Don't worry, I expected some level of resistance to a change of this magnitude, plus this requires a very different way of thinking so I planned on having to explain it, I tried to cover everything in the document, but that's impossible to do :)

This is VERY similar to the existing security implementation, and very similar to other security APIs out there (JSecurity, Spring Security, etc). The slight differences are:

Easier to understand and follow. Reading the new permission string format, you can see what is being checked. Nothing is hidden. The logic used to determine granular access control it defined on the permission itself. No more guessing where permission logic is located.

It is much easier to extend, create seed data which overwrites the default permission logic references and use your own custom logic to determine access. No need to override service definitions or patch code (well once the migration is complete) or comment out ECAs.

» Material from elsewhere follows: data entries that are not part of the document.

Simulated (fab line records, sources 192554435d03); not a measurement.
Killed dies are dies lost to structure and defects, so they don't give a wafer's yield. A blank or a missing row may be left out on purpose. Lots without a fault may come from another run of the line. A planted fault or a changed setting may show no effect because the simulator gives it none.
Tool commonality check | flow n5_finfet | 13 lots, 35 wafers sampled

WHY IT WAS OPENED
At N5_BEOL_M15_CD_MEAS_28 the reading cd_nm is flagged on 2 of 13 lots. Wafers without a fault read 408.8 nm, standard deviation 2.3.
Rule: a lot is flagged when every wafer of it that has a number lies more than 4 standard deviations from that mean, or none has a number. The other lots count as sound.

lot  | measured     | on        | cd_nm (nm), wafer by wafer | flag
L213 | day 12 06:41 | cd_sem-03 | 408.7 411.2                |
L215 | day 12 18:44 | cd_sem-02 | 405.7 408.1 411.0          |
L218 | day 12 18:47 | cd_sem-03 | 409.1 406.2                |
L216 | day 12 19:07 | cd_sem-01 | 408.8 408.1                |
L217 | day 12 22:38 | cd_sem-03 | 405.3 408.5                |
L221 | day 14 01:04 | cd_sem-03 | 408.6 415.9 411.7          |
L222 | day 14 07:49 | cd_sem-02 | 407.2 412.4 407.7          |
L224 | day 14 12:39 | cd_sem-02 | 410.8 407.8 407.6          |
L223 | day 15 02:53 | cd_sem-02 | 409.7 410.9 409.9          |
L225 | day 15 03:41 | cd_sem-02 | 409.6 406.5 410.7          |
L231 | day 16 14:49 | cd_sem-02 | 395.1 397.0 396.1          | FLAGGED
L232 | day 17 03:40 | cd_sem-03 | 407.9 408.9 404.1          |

So, now my questions for you are: What is missing? What does this new API NOT do, which you are looking for?


Andrew


On May 1, 2009, at 4:37 PM, Adrian Crum wrote:

I read the Auto-Grant section. The question is, where is the seed data shown in your code example located? If it's it the SFA component, then the permissions are still spread around. All that has changed is instead of having permission-modifying SECAs in components, you have permission-modifying seed data in components. How was anything "centralized?"

I don't mean to pour cold water on your enthusiasm, it's just that I don't see where anything is being added or improved. It looks basically the same, only slightly different.